Other developments include the hydrogen internal combustion engine (ICE) in the Ford Model U concept, which is joined with an advanced hybrid electric transmission technology called the Ford Modular Hybrid Transmission System (MHTS).

In this system, the torque converter from a conventional transmission is replaced with a high-voltage electric motor and two hydraulic clutches that permit the motor to operate independently of, or in concert with, the engine. The hybrid system is known as a “parallel” arrangement, which means that the Model U can operate on either the hydrogen ICE engine or electric motor, or both for extra power.

Most extraordinary is a regenerative braking function that acts to reclaim energy that would otherwise be lost as heat, storing it in a 300-volt, air-cooled battery pack for the next acceleration, passing maneuver, or hill climb. When the car is stopped at a traffic light, the engine can be automatically switched off to save fuel. When the accelerator is applied, the electric motor instantly starts the engine, the clutch to the transmission engages, and the vehicle begins to pull away, all within 300 milliseconds.

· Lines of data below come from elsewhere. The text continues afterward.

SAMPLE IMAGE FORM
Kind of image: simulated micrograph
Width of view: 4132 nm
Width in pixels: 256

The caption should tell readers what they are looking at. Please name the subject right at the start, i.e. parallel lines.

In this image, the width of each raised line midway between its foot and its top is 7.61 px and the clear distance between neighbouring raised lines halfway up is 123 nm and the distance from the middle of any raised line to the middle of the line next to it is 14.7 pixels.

The technology is designed with minimal effect on the base transmission so as to reduce complexity and cost compared to other hybrid systems. Ford Motor Company has obtained patents on various aspects of the MHTS system.

Ford’s third major contribution in pursuit of hydrogen power is its internal combustion engine (ICE) optimized to run on hydrogen fuel instead of gasoline. The engine is supercharged and intercooled for maximum efficiency, power, and range. Its emission of all pollutants, including carbon dioxide, is nearly zero, and the engine is up to 25 percent more fuel-efficient than a typical gasoline engine.

The engine is based on Ford’s global 2.3-liter, I-4 engine used in the Ford Ranger, the European Ford Modeo, and a number of Mazda vehicles. It is optimized to burn hydrogen through the use of high-compression pistons, fuel injectors designed specifically for hydrogen gas, a coil-on-plug ignition system, an electronic throttle, and new engine management software.

Explains Henry, an alternative fuel vehicle is assembled the same as its gas-powered counterpart; in Dearborn, both AFVs and regular automobiles are manufactured in the same facility. “The engine configuration is not that much different,” explains Henry, who adds that gaseous fuels do not have the same lubricating properties as gasoline. Instead of placing the alternative fuel system into the product on the assembly line, the vehicle is moved into a modification center where it receives its specific fuel assemblage.

Next year, Ford plans to launch its Hybrid Escape SUV which the company claims will be “the hybrid vehicle everyone has been waiting for,” Henry adds.

Powering the future highway
The AFVs, he adds, comprise less than 10 percent of the facility’s entire production output; in total, Dearborn manufactures roughly 300,000 AFVs annually. That number, says Henry, has “probably more than doubled” in the last decade or so. Much of this increase was driven by legislation, such as the Environmental Protection Act of 1992 which mandated that by 2002 up to 75 percent of all government fleets utilize alternative fuels. “Eighty percent of our volume is with government fleets,” notes Henry. “We have been working very hard to fulfill that requirement.”

The biggest anticipated boom to the AFV market lies in the newest energy bill and involves tax credits to be awarded to buyers of AFVs. “Providing attractive tax incentives will really spur growth,” Henry says.

Such growth hinges on the two industries – car manufacturing and refueling infrastructure – traveling in sync in the near future. “You can’t invest in the infrastructure without vehicles to fuel the stations and you can’t produce volume if there’s no place to refuel,” says Henry. “It will be the same when hydrogen comes out of its conceptual stage and into the real world.”

Such is the dilemma facing automotive OEMs; however, if 100 years of progress is any indication, then at the very least, at Ford, the two roads will meet.